Quote card by Opinion.

Noted education author and activist James Murphy argued in a recent op-ed for the Chronicle of Higher Education, “You can’t drive social mobility if you don’t enroll poor people.”

The University of Michigan’s Ann Arbor campus enrolls half of the proportion of Pell-eligible students — that is, lower-income students — compared to the regional campuses in Dearborn and Flint. In fact, U-M Dearborn, where 44% of students are Pell-eligible, is one of the most successful in the nation at promoting economic mobility. Despite representing significantly more low-income students, the University’s central administration significantly underinvests in U-M Dearborn and U-M Flint students. In fact, U-M Ann Arbor students are provided almost four times the resources as U-M Dearborn and U-M Flint students.

Austerity at U-M Flint and U-M Dearborn prevents the University from realizing a positive vision of inclusion by institutionalizing class and race inequalities. Like individuals, organizations can engage in behavior that has racist, classist or discriminatory impact. Organizations can, inadvertently or sometimes deliberately, adopt policies, budgets and rules that systematically disadvantage people of some backgrounds relative to others.  

U-M Ann Arbor campus leaders have a responsibility to monitor their policies and rules to make certain that they do not have discriminatory impacts. This work has yet to be accomplished. If the administration chooses not to do so, our democratically elected Board of Regents must step up.

Yet, the regents have taken no action to suggest they understand the profoundly discriminatory nature of the current model. U-M Dearborn and U-M Flint enroll proportionally more working-class students, first-generation students and students of Color than U-M Ann Arbor. And despite the profound efficacy of a college education for low-income students, the University’s recent review of its diversity, equity and inclusion audit, DEI 1.0, failed to mention students from regional campuses.

Leadership will say that each campus has its own plan. But like everything else, DEI at U-M Dearborn and U-M Flint is underfunded and under constant strain. It seems like the central administration thinks of us as one university when they are touting their diversity statistics in a recent affirmative action amicus brief, but excludes the highly diverse regional student bodies in DEI outreach, programming, benchmarking and reporting.

Through a budget model that under-resources low-income students, the University enables inequity and is failing at its espoused DEI mission. It is undermining its responsibility as a state-founded and funded institution, creating a culture that is hypocritical and imperiling the University’s ethos of inclusivity. 
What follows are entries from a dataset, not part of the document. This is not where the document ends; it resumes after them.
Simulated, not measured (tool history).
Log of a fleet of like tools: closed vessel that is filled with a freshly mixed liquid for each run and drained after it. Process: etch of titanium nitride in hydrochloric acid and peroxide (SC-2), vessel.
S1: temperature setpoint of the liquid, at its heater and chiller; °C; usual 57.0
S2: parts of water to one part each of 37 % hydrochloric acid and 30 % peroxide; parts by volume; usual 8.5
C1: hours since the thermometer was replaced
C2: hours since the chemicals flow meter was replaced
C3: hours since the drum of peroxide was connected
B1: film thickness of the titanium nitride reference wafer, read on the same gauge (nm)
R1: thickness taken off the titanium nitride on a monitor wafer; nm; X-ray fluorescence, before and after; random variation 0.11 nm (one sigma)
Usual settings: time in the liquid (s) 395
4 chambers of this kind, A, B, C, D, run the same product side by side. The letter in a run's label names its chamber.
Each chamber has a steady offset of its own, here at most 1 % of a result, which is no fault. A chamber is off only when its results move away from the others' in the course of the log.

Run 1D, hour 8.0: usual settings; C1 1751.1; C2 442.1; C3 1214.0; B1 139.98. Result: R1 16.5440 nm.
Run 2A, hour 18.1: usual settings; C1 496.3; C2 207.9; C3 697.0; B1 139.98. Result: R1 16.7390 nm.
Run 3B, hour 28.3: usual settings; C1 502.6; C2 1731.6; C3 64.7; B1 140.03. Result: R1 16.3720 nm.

This system of inequitable funding has also imposed a regime of permanent austerity on the Dearborn and Flint campuses. Liberal arts classes and programs that fulfill an essential part of the University’s mission are cut. University President Santa Ono has said that an education without the liberal arts is “a danger to humanity.” And yet, these cuts reduce such vitally important educational options for students, perpetuating a vicious circle of declining enrollment, falling revenues and further rounds of cuts.

The U-M Flint and U-M Dearborn have been closing their liberal arts-centered programs — notably, Africana Studies at U-M Flint — and shrinking others, preventing students from majoring in these disciplines. Closing programs, cutting classes required for majors and reducing the number of times that classes are available reduces student enrollment. Enrollment at the Flint campus has been falling for some years now, reinforcing a vicious circle of austerity. If you don’t build it, they won’t come.

Why is austerity across campuses not more equally shared if equity is a U-M value? The truth is that austerity is imposed by policy, not a lack of resources. Every year, the University generates a large enough surplus of income through operating expenses to easily provide U-M Flint and U-M Dearborn with the extra resources they need without cuts to U-M Ann Arbor programs.

An equitable budget might include $15 million per campus per year to pay for the full-fledged U-M Ann Arbor version of the Go Blue Guarantee for U-M Dearborn and U-M Flint students, and leave substantial sums on both campuses to pay for student support programs and needed improvements in faculty and staff compensation. This $30 million could come from surplus revenue and would not need to come out of the U-M Ann Arbor General Fund budget.

There are other ways in which that money might be distributed more evenly. To give some sense of orders of magnitude, $30 million would be just 1.2% of U-M Ann Arbor’s 2022-23 General Fund expenditures. Living up to its DEI principles, central administration should make such changes in its next budget and commit to these transfers of funds unless and until increases in other revenue streams make such transfers unnecessary — that is, if equity is achieved when U-M Dearborn and U-M Flint students are no longer subject to austerity.

This budget would also make up for the Ann Arbor campus’s current practice of admitting half of its students from out of state. A growing population of out-of-state students compromises the campus’s mission as a state university. However, the underfunded Dearborn and Flint campuses could pick up the slack, bolstering the University’s value to the state. They run on shoestrings in constant crisis mode even as their student bodies support the diversity that the central administration allegedly values. How is the current culture not discriminatory?

When talking about DEI 1.0, Ono said, “Institutions have to be committed to continuous, positive momentum. It’s important for me to show I’m behind DEI 1.0 to make sure when we embark on DEI 2.0 as an institution, we do so with even more vigor, determination and support.”

We agree with Ono. Diversity, equity and inclusion at the University should be vigorous, determined and supported. But moving forward, DEI initiatives should include revitalized resources for U-M Dearborn and U-M Flint students. Self-imposed austerity on the University’s regional campuses is stressful for its students, faculty and staff, making teaching and learning more difficult and degrees harder to pursue and enjoy. Without a new budget model, authentic DEI is not possible.